At the March meeting, four out of 10 members voted for an upward review, showing the gradual return of the hawks. Other analysts described the voting pattern as showing the rate-fixing body is gradually moving away from the sideline.

Central banks across the globe started nomalising their monetary frameworks in the last quarter of last year as inflationary pressure proved it was not transitory as initially thought.

The Federal Reserve System has increased interest rates twice this year while the second adjustment was by 50 basis points, the first time it would happen in over two decades. Central banks in Europe, Asia and Africa have long joined the fray.,

The Guardian reported recently that the MPC faced hard choices, as it battles the pressure of jumping on the bandwagon.

Cordros, in its report released yesterday, says a lot has changed in the global economy and that the recent events suggest the MPC will activate a “reactive function.”

“On the global scene, sustained inflationary pressures have prompted global central banks to march on with their hiking cycles. At the same time, the unabating war between Russia and Ukraine, combined with renewed lockdowns in China, have created cracks in the health of the global economy.
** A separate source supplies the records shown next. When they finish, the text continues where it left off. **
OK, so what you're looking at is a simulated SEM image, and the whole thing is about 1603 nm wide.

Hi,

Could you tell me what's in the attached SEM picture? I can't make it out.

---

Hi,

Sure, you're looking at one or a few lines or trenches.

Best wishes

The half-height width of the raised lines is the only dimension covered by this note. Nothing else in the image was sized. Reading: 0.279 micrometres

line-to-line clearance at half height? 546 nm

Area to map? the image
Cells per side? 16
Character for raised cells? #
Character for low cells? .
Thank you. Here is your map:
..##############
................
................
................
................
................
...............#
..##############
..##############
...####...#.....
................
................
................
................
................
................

It reports: “On the domestic front, the sharp increase in headline inflation to 16.82 per cent year-on-year (Y/Y) in April – the highest since August 2021 will be a cause for concern to committee members, particularly, as the trend will continue in the coming months due to the pass-through impact of elevated global energy prices.”

Hence, it envisages that the members will “take the pedal off the throttle in supporting economic recovery and switch to a hawkish monetary policy stance to anchor inflation expectations” to stabilise the external sector.

It, however, views that the committee could consider the implications of a rate hike on the domestic interest rate environment and be tempted to push back a rate hike until the July meeting.

“All in, we think the committee would retain the MPR at 11.5 per cent alongside other monetary policy parameters. However, we do not rule out the possibility of a 50bps hike in the MPR given the hawkish rendition among global central banks and the indirect impact of the Russia/Ukraine crisis on domestic inflationary pressures,” it concludes.